RBC Says Canada's CPI Growth Ticks Higher on Tax Distortions; Sees Little Reason for Further Bank of Canada Easing

BY MT Newswires | ECONOMIC | 01/19/26 12:00 PM EST

12:00 PM EST, 01/19/2026 (MT Newswires) -- Canada's headline consumer price index growth rose to 2.4% year over year in December from 2.2% in November, with the increase largely driven by higher indirect taxes, with prior-year levels lowered artificially by a temporary GST/HST holiday in place from mid-December 2024 to mid-February 2025, said RBC.

Much of the increase came from a jump in year-over-year restaurant price growth to 8.5% from 3.3% in November. Restaurant prices were exempt from GST/HST a year ago during the tax holiday having declined 1.6% year-over-year in December, 2024, noted the bank.

Still, grocery prices were significantly less impacted by tax distortions and jumped to 5.0% above year-ago levels, the highest rate since October 2023.

As in recent months, much of the upward pressure in prices came from higher prices for meat, which have been pushed up in part by reduced North American cattle inventories. Beef price growth actually slowed slightly in December but was still 16.8% on a year-over-year basis.

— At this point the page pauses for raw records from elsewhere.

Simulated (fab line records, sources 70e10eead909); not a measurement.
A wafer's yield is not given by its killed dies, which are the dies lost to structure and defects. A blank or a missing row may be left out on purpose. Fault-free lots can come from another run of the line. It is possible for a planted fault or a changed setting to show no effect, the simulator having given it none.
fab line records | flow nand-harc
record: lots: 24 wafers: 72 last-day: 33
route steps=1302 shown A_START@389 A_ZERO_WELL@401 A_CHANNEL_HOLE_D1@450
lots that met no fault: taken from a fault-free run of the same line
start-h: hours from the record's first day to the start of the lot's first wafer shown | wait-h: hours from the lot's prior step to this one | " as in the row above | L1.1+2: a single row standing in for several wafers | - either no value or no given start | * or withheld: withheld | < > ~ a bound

Energy prices continue to provide offset, running below year-ago levels, although also in part due to tax distortions from the removal of the consumer carbon tax in most provinces in April, 2025. Energy prices were down 8.8% from a year ago in December.

Overall, price growth excluding indirect taxes slowed from 2.8% year over year in November to 2.5% in December. Excluding food, energy, and indirect taxes, price growth held steady at 2.4% on a year-over-year basis in December.

Broader underlying core measures showed further signs of moderation. The Bank of Canada's trim and median measures posted an average 0.1% month-over-month increase in December, the smallest increase since February 2024. The three-month moving average of the measures fell below a 2% annualized rate for the first time since April 2024, although the 12-month growth rate remained above the BoC's 2% inflation target.

The BoC will be encouraged by further signs from Monday's data that inflation is broadly trending back towards the 2% target, but the broader economic backdrop has also shown signs of stabilizing, with the unemployment rate beginning to edge lower, added RBC. Interest rates have already been cut to the neutral levels that wouldn't be expected to add to, or subtract from, inflation pressures over time.

As long as the economic backdrop shows further signs of improvement, and inflation remains at or above 2% target rates, there is little reason for the BoC to lower interest rates further, according to the bank.